X.
PROFESSIONAL CUSTOMS.
The contempt for efficiency is carried far even in the liberal
professions and in professional customs. We all know the story, perhaps
a mythical one, of the judge who said to an earnest young barrister who
was conscientiously elaborating a question of law: "Now, Mr. So and So,
we are not here to discuss questions of law but to settle this
business." He did not say this by way of jest; he wished to say: "The
courts no longer deliver judgment on the merits of a case according to
law, but according to equity and common sense. The intricacies of the
law are left to professors, so please when conducting a case do not
behave like a professor of law." This theory, which even in this mild
form would have horrified the ancients, is very prevalent nowadays in
legal circles. It has crept in as an infiltration, as one might call it,
from the democratic system.
A magistrate, nowadays, whatever remnant of the ancient feeling of caste
he may have retained, certainly does not consider himself bound by the
letter of the law, or by jurisprudence, the written tradition; when he
is anything more than a subordinate with no other idea of duty than
subservience to the Government, he is a democratic magistrate, a Heliast
of Athens; he delivers judgment according to the dictates of his
individual conscience; he does not consider himself as a member of a
learned body, bound to apply the decisions of that body, but as an
independent exponent of the truth.
An eccentric, but in truth very significant, example of the new attitude
of mind is to be found in the judge, who formally attributed to himself
the right to make law and who in his judgments made references, not to
existing laws, but to such vague generalities as appealed to him, or to
doctrines which he prophesied would _later on_ be embodied in the law.

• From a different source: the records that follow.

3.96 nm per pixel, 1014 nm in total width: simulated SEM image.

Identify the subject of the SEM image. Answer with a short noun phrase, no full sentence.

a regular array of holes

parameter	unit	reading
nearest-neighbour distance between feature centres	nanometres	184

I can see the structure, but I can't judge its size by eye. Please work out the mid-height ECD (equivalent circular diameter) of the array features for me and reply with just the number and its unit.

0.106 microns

His Code was the Code of the future.
The mere existence of such a man is of no particular importance, but the
fact that many people, even those partially enlightened, took him
seriously, that he was popular, and that a considerable faction thought
him a good judge, is most significant.
There is another much commoner sign of the times. The worst form of
incompetence is perhaps that which allows a man to be competent without
realising it, and, in criminal cases at least, this seems to be the
normal attitude of the majority of our magistrates.